Databricks Community

Alex_O · ‎02-19-2024

In an effort to migrate our data objects to the Unity Catalog, we must migrate our Job Orchestration to leverage Shared Compute to interact with the 3-namespace hierarchy.

We have some functions and references to code that are outside of the features supported on Shared Compute, as the majority of our pipelines were built leveraging an Unrestricted policy.

Some examples of these are Spark Dataframe methods like "toJSON()" and "toDF()", as well as RDD commands that are leveraged to get at specific elements within a data structure.

When trying to run these commands, this is the error that is returned.

Py4JError: An error occurred while calling o464.toJson. Trace: py4j.security.Py4JSecurityException: Method public java.lang.String com.databricks.backend.common.rpc.CommandContext.toJson() is not whitelisted on class class com.databricks.backend.common.rpc.CommandContext …

My question is two pronged -

Are there work-arounds for white-listing certain methods so that all instances of these and other non-supported references can avoid refactoring? While some online references say yes, everything ~October '23+ says that this is not possible on a Shared Compute. Adding the following to the compute's spark configuration results in a failure to save. (Other documentation/similar questions support this)

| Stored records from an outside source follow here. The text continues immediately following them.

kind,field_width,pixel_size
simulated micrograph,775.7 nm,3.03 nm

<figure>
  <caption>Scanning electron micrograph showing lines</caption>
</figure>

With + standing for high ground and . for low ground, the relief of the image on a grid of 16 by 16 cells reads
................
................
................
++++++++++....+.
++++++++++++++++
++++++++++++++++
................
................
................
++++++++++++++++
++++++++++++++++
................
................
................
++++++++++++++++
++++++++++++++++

spark.databricks.pyspark.enablePy4JSecurity false

If not - what are people's thoughts on how to best get at this information? Future-state there are presumably some best-practices to implement team-wide... but for now, we would need to identify these snippets of code.

The current proposal is:

Traverse our source control for references to these commonly used methods/code snippets
Test and address those changes
Run associated pipelines in lower environments
Continue to address unsupported code until all has been refactored

The concern I have with this is that there are an unknown number of references to an unknown number of unsupported functionality. Can anyone think of a way to quantify this so as to scope out what level of refactor would be required? Is there a magic piece of documentation of what is identified as "unsupported"?